Credit note protection

By | Category: Travel news

For well over a year now, airline passengers who have had their flights cancelled have had the opportunity of receiving either a full refund or a credit note which is called, slightly misleadingly by the travel trade, a Refund Credit Note (RCN).

any refund notes issued will now have a longer validity

Initially there was a lot of concern about credit notes because if a supplier went bust, the person buying the tickets would have lost all their money unless they could claim on either their insurance or on the credit card.

That altered when the CAA decided that the Government and the Air Travel Trust would provide ATOL protection. This protection was due to cease on May 30th.

Except that it won’t and the CAA has told travel companies they can continue issuing RCN’s for cancelled holidays until further notice..

Now protections will last until 30 September 2022, a 12-month extension to the scheme.

It means that holidaymakers and travellers whose package holiday bookings are cancelled by a tour operator or supplier you will be able to safely accept a RFN where it is suitable for them to do so secure in the knowledge that the value of the RCN is protected.
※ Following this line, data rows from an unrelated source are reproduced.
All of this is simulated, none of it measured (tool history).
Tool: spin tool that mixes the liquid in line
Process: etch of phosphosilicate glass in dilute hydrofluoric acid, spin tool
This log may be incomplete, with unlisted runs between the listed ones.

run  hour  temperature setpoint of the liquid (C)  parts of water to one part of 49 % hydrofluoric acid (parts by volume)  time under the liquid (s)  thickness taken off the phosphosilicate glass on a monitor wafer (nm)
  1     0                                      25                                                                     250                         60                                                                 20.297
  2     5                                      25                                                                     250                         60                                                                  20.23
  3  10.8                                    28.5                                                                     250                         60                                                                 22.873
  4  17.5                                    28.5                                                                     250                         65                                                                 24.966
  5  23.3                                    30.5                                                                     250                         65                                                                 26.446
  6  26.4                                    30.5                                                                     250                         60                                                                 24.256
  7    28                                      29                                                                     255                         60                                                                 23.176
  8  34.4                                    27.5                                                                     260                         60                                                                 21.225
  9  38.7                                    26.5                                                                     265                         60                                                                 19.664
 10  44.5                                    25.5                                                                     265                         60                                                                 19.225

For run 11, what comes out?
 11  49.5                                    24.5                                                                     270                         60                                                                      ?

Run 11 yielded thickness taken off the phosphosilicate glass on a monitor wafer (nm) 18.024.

Nonetheless if you want a full cash refund you are entitled to get one and the supplier must provide a refund. If there is any quibbling then contact ABTA or the consumer affairs side of the CAA.

However, the CAA reminded travel businesses that consumers are entitled to a cash refund for a cancelled package holiday should they not wish to accept a Refund Credit Note.

If you, however, decide to cancel your holiday, your only recourse to getting your money back is if your travel insurance allows you to do so.